MPs debate resolution on 1937 disturbances
Government has introduced a resolution in the House of Assembly aimed at raising the profile of the anniversary date of the start of the 1937 disturbances.
Minister of Culture Stephen Lashley, who introduced the resolution today, said that Cabinet had recognised that the observance of July 26 as a Day of National Significance was “low-key”; and had agreed at a meeting on July 15 to put the matter before Parliament.
Social unrest erupted in Bridgetown on July 26, 1937 and intensified the following day, spreading to some rural districts. These events ushered in a period of socio-political change here, leading to the attainment of independence on November 30, 1966.
In 1997, the Owen Arthur administration declared July 26 a Day of National Significance, but the observation has failed to attract significant national attention.
Lashley said Cabinet’s decision to introduce today’s resolution was meant to stress the importance of the day as “the true watershed” in the country’s history.
“In so doing, this mature step by the Cabinet of Barbados underscores the fact that Government is indeed a continuum. It was on June 24, 1997 in this House of Assembly that, under an Owen Arthur administration, the Government, by means of a ministerial statement, declared that July 26 1997 shall be a Day of National Significance, and shall be so celebrated every year. I believe that today is an equally historic occasion because there has never been an occasion before this, that the Parliament has had an opportunity to debate the significance of July 26 as the true watershed in the history of Barbados.
”In that Ministerial Statement to which I referred, the Government of the day also advocated two other critical decisions, both of which have not been implemented. At that time the Government suggested that a Public Commmemoration should be erected to those persons who lost their lives on July 26, 1937.
“The second suggestion was that there should be a submission to His Excellency The Governor General that those persons who were convicted during the disturbances should be pardoned under Section 78 of the Constitution of Barbados. I think that these two suggestions should be taken into consideration,” Lashley added.

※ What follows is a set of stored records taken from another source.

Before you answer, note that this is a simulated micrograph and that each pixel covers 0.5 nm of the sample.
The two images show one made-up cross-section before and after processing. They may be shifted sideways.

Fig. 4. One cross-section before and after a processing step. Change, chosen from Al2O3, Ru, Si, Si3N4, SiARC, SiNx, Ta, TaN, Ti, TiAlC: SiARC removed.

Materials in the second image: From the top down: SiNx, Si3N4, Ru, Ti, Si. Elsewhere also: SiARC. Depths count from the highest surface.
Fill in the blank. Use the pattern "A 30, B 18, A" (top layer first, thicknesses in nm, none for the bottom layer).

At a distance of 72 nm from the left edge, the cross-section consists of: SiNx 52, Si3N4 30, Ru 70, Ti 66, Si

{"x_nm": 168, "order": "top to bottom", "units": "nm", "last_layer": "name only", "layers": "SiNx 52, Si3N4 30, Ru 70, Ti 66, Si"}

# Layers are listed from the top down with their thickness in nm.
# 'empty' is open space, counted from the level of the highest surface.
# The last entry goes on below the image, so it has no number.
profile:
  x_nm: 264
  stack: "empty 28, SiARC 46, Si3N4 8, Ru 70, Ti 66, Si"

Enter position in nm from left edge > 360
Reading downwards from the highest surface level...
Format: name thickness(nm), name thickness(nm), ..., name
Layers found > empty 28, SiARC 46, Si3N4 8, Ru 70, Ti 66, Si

Lashley gave Parliament the assurance that the Freundel Stuart administration would look at the two suggestions with a view to having them implemented.
By the time the uprising was over, 14 people were killed, dozens wounded and hundreds were imprisoned. The Christ Church West Central MP urged both sides of the House of Assembly to use the current debate to pay tribute to those who gave their lives in the cause of social justice.
Lashley also suggested that the debate be seen as an opportunity for Parliament to commit to the ideals of good governance and social justice, and to ensure that the legacy of the 1937 disturbances lives on in the consciousness of all Barbadians.
The Minister of Culture told Parliament that, through the efforts of persons like Clennell Wickham, Dr Duncan O’neil, Clement Payne, the Right Excellent Sir Grantley Adams, the Right Excellent Errol Barrow, Israel Lovell, Menzes Chase, Darnley “Brains” Alleyne and Ulric Grant, all disciples of Payne, the quality of life of the average Barbadian improved significantly.